# BigQuery Standard SQL

The examples in this notebook introduce features of [BigQuery Standard SQL](https://cloud.google.com/bigquery/sql-reference/) and [BigQuery SQL Data Manipulation Language (beta)](https://cloud.google.com/bigquery/sql-reference/dml-syntax).  BigQuery Standard SQL is compliant with the SQL 2011 standard. You've already seen the use of `%%sql` in the [Hello BigQuery](Hello BigQuery.ipynb) notebook and ``%%bigquery`` in the [BigQuery Commands](BigQuery Commands.ipynb) notebook. By default, both of these magic commands will configure Google BigQuery to run queries using the legacy BigQuery dialect.  

# Querying Data

First, we will demonstrate how to use `%%sql` with the `dialect` option which is required to run queries using BigQuery Standard SQL.

In [1]:
%%sql -d standard
WITH UniqueNames2013 AS
(SELECT DISTINCT name
  FROM `bigquery-public-data.usa_names.usa_1910_2013`
  WHERE Year = 2013)
SELECT COUNT(*) FROM UniqueNames2013

f0_
9510


## SQL

In the example above, the SQL query was run directly via `%%sql`. In Cloud Datalab, you can also save the query in a SQL module. Here is the equivalent query:

In [2]:
%%sql --module UniqueNames2013
WITH UniqueNames AS
(SELECT DISTINCT name
  FROM `bigquery-public-data.usa_names.usa_1910_2013`
  WHERE Year = 2013)
SELECT * FROM UniqueNames
LIMIT 15

## Using the BigQuery Magic command with Standard SQL

Below we will demonstrate how to set the `dialect` option so we can use BigQuery Standard SQL with `%%bigquery`. First, let's display all the arguments of `%%bigquery`.

In [3]:
%%bigquery -h

usage: bigquery [-h]
                {sample,create,delete,dryrun,udf,execute,pipeline,table,schema,datasets,tables,extract,load}
                ...

Execute various BigQuery-related operations. Use "%bigquery <command> -h" for
help on a specific command.

positional arguments:
  {sample,create,delete,dryrun,udf,execute,pipeline,table,schema,datasets,tables,extract,load}
                        commands
    sample              Display a sample of the results of a BigQuery SQL
                        query. The cell can optionally contain arguments for
                        expanding variables in the query, if -q/--query was
                        used, or it can contain SQL for a query.
    create              Create a dataset or table.
    delete              Delete a dataset or table.
    dryrun              Execute a dry run of a BigQuery query and display
                        approximate usage statistics
    udf                 Create a named Javascript BigQuery UDF
    exec

The `dryrun` argument in ``%%bigquery`` can be helpful to confirm the syntax of the SQL query :

In [4]:
%%bigquery dryrun -q UniqueNames2013 -d standard

Now, let's get a small sample of the results using the `sample` argument in ``%%bigquery``:

In [5]:
%%bigquery sample -q UniqueNames2013 -d standard

name
Coleton
Jadelyn
Anwar
Kennedy
Rainier
Joaquin
Harlan
Elienai
Myra
Jentry


Finally, We can use the `execute` argument in %%bigquery to display the results of our query:

In [6]:
%%bigquery execute -q UniqueNames2013 -d standard

name
Coleton
Amberlee
Anwar
Kennedy
Rainier
Harlan
Anum
Joaquin
Gisela
Breanne


## Using Standard SQL with the Datalab BigQuery API

The Cloud Datalab APIs are provided in the `datalab` Python library, and the BigQuery functionality is contained within the `datalab.bigquery` module. 
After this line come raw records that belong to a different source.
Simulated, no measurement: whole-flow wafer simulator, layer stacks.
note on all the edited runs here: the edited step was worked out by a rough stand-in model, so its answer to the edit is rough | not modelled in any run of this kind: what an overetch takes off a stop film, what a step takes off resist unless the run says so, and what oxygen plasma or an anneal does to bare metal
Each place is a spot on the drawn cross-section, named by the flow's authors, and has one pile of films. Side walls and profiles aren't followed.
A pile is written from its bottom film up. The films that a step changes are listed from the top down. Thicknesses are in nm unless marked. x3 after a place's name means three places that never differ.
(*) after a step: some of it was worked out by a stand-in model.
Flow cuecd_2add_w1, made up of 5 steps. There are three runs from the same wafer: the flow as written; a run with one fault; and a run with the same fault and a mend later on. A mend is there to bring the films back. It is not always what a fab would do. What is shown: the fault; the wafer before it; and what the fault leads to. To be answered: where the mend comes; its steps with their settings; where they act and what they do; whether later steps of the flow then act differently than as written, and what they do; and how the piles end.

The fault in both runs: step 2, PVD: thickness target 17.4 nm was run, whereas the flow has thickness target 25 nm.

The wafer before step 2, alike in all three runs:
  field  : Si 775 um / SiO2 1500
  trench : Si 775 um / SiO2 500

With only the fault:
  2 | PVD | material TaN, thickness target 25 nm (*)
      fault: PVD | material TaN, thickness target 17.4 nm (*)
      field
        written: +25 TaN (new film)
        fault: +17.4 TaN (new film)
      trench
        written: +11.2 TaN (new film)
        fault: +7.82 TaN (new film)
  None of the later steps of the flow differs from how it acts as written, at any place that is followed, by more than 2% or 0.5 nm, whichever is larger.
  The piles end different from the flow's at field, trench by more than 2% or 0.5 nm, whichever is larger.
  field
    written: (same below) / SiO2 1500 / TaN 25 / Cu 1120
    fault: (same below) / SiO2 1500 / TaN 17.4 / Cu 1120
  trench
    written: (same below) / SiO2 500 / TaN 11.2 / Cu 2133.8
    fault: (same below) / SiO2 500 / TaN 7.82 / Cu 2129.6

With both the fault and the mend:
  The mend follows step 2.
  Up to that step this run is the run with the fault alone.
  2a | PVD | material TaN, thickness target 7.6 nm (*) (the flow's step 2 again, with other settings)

The most important BigQuery-related API is the one that allows you to execute a SQL query. The `bq.Query` class provides that functionality. To run a query using BigQuery Standard SQL, simply set the `dialect` parameter to `'standard'`.

In [7]:
import datalab.bigquery as bq

First, let's view the sql query that we're about to run.

In [8]:
bq.Query(UniqueNames2013).sql

u'WITH UniqueNames AS\n(SELECT DISTINCT name\n  FROM `bigquery-public-data.usa_names.usa_1910_2013`\n  WHERE Year = 2013)\nSELECT * FROM UniqueNames\nLIMIT 15'

To run the query and view a sample from the result set, use the following:

In [9]:
bq.Query(UniqueNames2013).sample(dialect='standard')

name
Coleton
Anwar
Rainier
Elienai
Myra


To run the query and display the entire result set in a table, use the following:

In [10]:
bq.Query(UniqueNames2013).results(dialect='standard')

name
Coleton
Amberlee
Anwar
Kennedy
Rainier
Harlan
Anum
Joaquin
Gisela
Breanne


Finally, to run the query and display the entire result set in a pandas DataFrame, use the following:

In [11]:
bq.Query(UniqueNames2013).to_dataframe(dialect='standard')

Unnamed: 0,name
0,Coleton
1,Amberlee
2,Anwar
3,Kennedy
4,Rainier
5,Harlan
6,Anum
7,Joaquin
8,Gisela
9,Breanne


# Using Google BigQuery SQL Data Manipulation Language

Below, we will demonstrate how to use Google BigQuery SQL Data Manipulation Language (DML) in Google Cloud Datalab. This requires the `dialect` option :

## Preparation

First, let's create a sample dataset and table to help demonstrate the features of Google BigQuery DML.

In [12]:
# Create a new dataset (this will be deleted later in the notebook)
sample_dataset = bq.Dataset('sampleDML')
if not sample_dataset.exists():
  sample_dataset.create(friendly_name = 'Sample Dataset for testing DML', description = 'Created from Sample Notebook in Google Cloud Datalab')
  sample_dataset.exists()

In [13]:
# To create a table, we also need to create a schema.
# Its easiest to create a schema from some existing data, so this
# example demonstrates using an example object
fruit_row = {
  'name': 'string value',
  'count': 0
}

sample_table1 = bq.Table("sampleDML.fruit_basket").create(schema = bq.Schema.from_data([fruit_row]), 
                                                          overwrite = True)

## Inserting Data

We can add rows to our newly created `fruit_basket` table by using an `INSERT` statement in our BigQuery Standard SQL query.

In [14]:
%%sql -d standard
INSERT sampleDML.fruit_basket (name, count)
VALUES('banana', 5),
      ('orange', 10),
      ('apple', 15),
      ('mango', 20)

count,name
15,apple
5,banana
10,orange
20,mango


You may rewrite the previous query as:

In [15]:
%%sql -d standard
INSERT sampleDML.fruit_basket (name, count)
SELECT * 
FROM UNNEST([('peach', 25), ('watermelon', 30)])

count,name
15,apple
5,banana
10,orange
20,mango
25,peach
30,watermelon


You can also use a `WITH` clause with `INSERT` and `SELECT`.

In [16]:
%%sql -d standard
INSERT sampleDML.fruit_basket(name, count)
WITH w AS (
  SELECT ARRAY<STRUCT<name string, count int64>>
      [('cherry', 35),
      ('cranberry', 40),
      ('pear', 45)] col
)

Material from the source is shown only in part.